Which is exactly what has happened. Malacañang’s exceedingly thoughtless, clumsy handling of Napoles’ surrender has only spawned wild second-guessing and conjecture, and who could blame the public if its default position is disbelief, if not outright cynicism? Interior Secretary Mar Roxas and presidential spokesperson Edwin Lacierda have tried all manner of verbal contortions to explain away the charge of special treatment for Napoles; the facts, however, speak otherwise. On her first night in Crame, Napoles was held in an airconditioned room that had to pass inspection by the President himself. Now that she’s been transferred to the Makati City Jail, she’s kept away from other inmates in another airconditioned cell. And while all her cellphones have been taken away from her, Napoles’ family has been allowed to bring her an airbed, to make her incarceration more comfortable.

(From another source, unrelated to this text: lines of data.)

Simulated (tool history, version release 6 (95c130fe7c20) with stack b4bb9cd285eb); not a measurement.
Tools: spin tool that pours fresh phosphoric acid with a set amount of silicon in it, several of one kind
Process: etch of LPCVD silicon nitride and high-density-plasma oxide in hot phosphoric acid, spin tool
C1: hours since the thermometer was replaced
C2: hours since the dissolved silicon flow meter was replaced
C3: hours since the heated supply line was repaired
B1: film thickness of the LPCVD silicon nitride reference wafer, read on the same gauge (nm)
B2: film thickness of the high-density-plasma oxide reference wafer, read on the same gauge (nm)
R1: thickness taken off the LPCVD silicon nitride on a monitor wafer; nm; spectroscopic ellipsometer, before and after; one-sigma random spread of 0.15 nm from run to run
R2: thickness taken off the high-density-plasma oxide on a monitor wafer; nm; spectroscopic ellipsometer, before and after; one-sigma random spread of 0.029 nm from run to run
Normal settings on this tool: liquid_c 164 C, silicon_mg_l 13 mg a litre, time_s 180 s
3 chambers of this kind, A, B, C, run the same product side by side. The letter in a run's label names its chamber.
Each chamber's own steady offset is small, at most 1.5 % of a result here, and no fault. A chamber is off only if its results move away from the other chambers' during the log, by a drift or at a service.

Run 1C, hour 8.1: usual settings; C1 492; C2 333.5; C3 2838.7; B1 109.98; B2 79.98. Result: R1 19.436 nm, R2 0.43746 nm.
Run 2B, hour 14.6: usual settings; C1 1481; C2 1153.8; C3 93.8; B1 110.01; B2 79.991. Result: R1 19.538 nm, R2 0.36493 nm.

The Aquino administration has only one way of redeeming itself from this fiasco, and that is to ensure that the ensuing investigation of the pork barrel scam is thorough and transparent, and results in airtight cases against everyone involved, including those allied with the administration. All this bending over backwards for Napoles must better be worth it in terms of the value of her testimony. But for the whole truth to come out, the government cannot be left on its own devices. The public must remain on vigilant watch, even as the creaky justice system finally starts to grind.
The chief goal is, still, to force the system to scrap the pork barrel, not merely to see Napoles in jail.